Recording: Video Conferencing, Web Conferencing, Webinars, Screen Sharing
Passcode: E+3mAmF5

Item

Presenter

Notes

Item

Presenter

Notes

mixture properties in water mixtures

Barara Morales

  • MS: regressing to previous infrastructure has been problematic in running SFEs

  • Looking at Hmix, density for 7 water models, wants to look at SFE but infra issues

  • Binary mixtures with water, using Sage 2.1

  • TIP3P “best” water model for alcohols, but still high error

  • TIP4P/TIP3P best for amines and both alc/amine

  • DM: Looks like confidence intervals overlap for different RMSE’s, seems hard to tell which is “best” based on RMSE [MS/BM agree]

    • MS: The errors are bootstrapped over molecule

  • DM: May find that another analysis would be helpful, maybe paired t-test, to see statistics on by-molecule basis rather than aggregating over whole dataset [recording around 10:30--not confident I captured this correctly]

    • CC--need a multiple hypothesis correction for paired t test of all pairs

  • Want to re-train LJ with TIP3P_FB and OPC3 or maybe 4-point model, and check OpenFF 1.0

  • JW: I would think OPC would be better than TIP4P, but you see OPC is the worst--is that expected?

    • MS: a bit of a surprise. TIP4P_FB and OPC have similar properties in pure water, but OPC is bad on mixtures

  • DM: why is r2 negative?

    • BM: happens when correlation is really bad, using scikit, docs just said it represents very bad correlation [r2_score ]

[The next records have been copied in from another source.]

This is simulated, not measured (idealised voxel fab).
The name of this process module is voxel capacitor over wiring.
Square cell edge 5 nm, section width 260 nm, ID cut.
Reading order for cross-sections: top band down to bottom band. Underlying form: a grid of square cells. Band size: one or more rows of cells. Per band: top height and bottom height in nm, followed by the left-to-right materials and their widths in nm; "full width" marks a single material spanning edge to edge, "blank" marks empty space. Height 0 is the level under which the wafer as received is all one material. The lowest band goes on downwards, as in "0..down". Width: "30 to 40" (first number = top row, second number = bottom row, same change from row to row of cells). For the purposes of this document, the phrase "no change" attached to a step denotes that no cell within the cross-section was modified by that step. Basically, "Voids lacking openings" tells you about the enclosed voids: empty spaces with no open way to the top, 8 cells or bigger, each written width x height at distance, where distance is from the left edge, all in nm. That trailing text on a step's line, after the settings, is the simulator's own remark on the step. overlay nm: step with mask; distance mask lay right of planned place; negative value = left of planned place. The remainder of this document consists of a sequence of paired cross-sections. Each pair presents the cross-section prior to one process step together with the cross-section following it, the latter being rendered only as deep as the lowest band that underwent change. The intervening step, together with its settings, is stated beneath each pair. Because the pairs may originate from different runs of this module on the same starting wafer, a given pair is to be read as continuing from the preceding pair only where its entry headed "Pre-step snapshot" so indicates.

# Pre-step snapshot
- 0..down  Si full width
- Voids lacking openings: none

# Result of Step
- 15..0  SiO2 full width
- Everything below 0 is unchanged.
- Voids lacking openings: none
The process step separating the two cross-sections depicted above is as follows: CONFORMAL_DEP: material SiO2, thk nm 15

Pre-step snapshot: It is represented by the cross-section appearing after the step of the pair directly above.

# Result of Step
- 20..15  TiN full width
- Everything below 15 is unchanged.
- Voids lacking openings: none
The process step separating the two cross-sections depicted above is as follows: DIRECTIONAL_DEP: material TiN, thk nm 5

    • DM: thought this would be pearson R, which should always be positive, do you know which r measure it is?

    • BM: I’ll look into it

    • MS: May be worth doing the fit with your own code

    • DM: looks like this is a coefficient of determination

  • MS: reason we want to try Parsley 1.3 is because it’s before we re-trained our LJ parameters with TIP3P, so other models might be better

  • BS: could also train charges

    • CC: BCC in AM1BCC could be trained

    • MS: maybe after we do this, would want to co-tune it with LJ

  • MS: also want to try SFE’s with nonpolar molecules

  • MS: goal of this is: should we change our water model?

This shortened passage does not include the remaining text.